If the tea ceremony dates to 16th-century Japan, then Eguchi’s senior thesis at Bates drew on a 17th-century European art form.
In other words, she wrote and staged an opera, of all things.
I Will Follow You to the End dealt with contemporary teenage prostitution in Japan, about a prostitute who falls in love with a John, “gets pregnant, and she’s doomed. So that was the opera.” Of course, she recalls, “I didn’t know what it took to make an opera. I was young and stupid — ‘Well, Puccini did that, Wagner did that. Why don’t I do that?’”
Being young and stupid is what college is all about, and for Eguchi, her mentors in the music department — and many other faculty members — turned out for her. Not to save her but to help her navigate the way. “They just spent so much time for me.”
In the music department, she got guidance from Parakilas, Philip Carlsen, William Matthews, John Corrie, and Amy Beal. Others included Sarah Strong, professor of Japanese language and literature professor, who helped with the libretto, and dance program director Marcy Plavin, who advised on the choreography, as did two students who contributed hip hop dancing.

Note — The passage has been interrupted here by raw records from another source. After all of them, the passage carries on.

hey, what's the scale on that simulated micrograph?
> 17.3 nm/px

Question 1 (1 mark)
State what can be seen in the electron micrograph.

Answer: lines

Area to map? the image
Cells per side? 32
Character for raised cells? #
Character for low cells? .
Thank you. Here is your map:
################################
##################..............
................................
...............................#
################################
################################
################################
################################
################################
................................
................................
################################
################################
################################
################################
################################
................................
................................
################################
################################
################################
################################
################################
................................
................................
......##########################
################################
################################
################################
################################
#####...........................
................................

“I couldn’t have done it if I had been somewhere else. It was Bates. I had to have the performers, instrumentalists, and then also singers, actors, and dancers, and then also stage props, management, lighting, a whole village of people.” There was an orchestra of a dozen or so pieces. Onstage performers included students, the late history professor Atsuko Hirai — a classically trained soprano — as well as Corrie, Strong, and Eguchi herself, who played the shamisen.